Connecting to the neos flow server running on a virtual machine guest server from the virtual machine host system

I had some problems connecting from the browser to the flow server, so I thought it would be worth the while to share my learnings :wink:

I have the flow server on a Ubuntu Server guest system in a (VirtualBox) Virtual Machine on a Windows host system. That means I do not use a browser directly on the server running neos flow, but need to connect from the outer host system.

Just following the simple setup and neos skeleton instructions (https://github.com/code-q-web-factory/Neos-Skeleton/blob/master/docs/GETTING_STARTED.md#steps-to-get-started) I was not able to connect from the browser to the neos flow server.

Two steps were missing in my case…

First I had to open up the firewall on the server to allow the neos flow server port by

sudo ufw allow 8081/tcp
sudo ufw reload

and second I had to start the flow server with explicit server parameters since the default 127.0.0.1 is only locally accessible on the server itself:

./flow server:run --host 0.0.0.0 --port 8081

With the IP 0.0.0.0 the flow server listens to incoming traffic on port 8081 from internal and external IPs (in contrast to only the internal 127.0.0.1).

After that I was able to call the setup in the browser of the Windows host system with http://127.0.0.1:50081/setup (if the VM network is in NAT mode with port forwarding 50081 → 8081) or http://192.168.1.123:8081/setup (if the VM network is in bridged mode using the current IP of the ubuntu VM client system).

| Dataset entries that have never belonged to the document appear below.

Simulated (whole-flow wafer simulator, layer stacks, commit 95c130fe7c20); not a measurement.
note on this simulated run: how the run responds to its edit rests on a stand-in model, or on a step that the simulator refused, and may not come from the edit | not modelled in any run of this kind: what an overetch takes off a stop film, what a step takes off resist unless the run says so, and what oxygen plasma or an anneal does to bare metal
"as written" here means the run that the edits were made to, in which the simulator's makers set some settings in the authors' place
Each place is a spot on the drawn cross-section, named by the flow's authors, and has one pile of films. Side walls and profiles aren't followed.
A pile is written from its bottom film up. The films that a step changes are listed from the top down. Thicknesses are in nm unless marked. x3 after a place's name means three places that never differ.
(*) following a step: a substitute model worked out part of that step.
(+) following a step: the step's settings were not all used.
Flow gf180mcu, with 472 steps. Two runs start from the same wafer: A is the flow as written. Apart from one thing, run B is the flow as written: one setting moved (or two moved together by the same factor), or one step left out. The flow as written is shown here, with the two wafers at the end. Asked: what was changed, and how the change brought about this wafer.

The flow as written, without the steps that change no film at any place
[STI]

This info would be a helpful addition to the simple setup and neos skeleton instructions :wink:

This configuration is necessary only in the context of hosting not locally but on a separate machine … a VM in your case, so the additional instructions would make more sense in the readme of the Ubuntu+Flow image.

If that doesn’t exist yet, I’d like to encourage you to create and publish it on GitHub. :slight_smile:

Tipp: if you add the entry
192.168.1.123 your-flow-app-domain
to the hosts file, you’ll be able to register that domain in the flow app / a vhost and also use it in the browser, instead of the IP.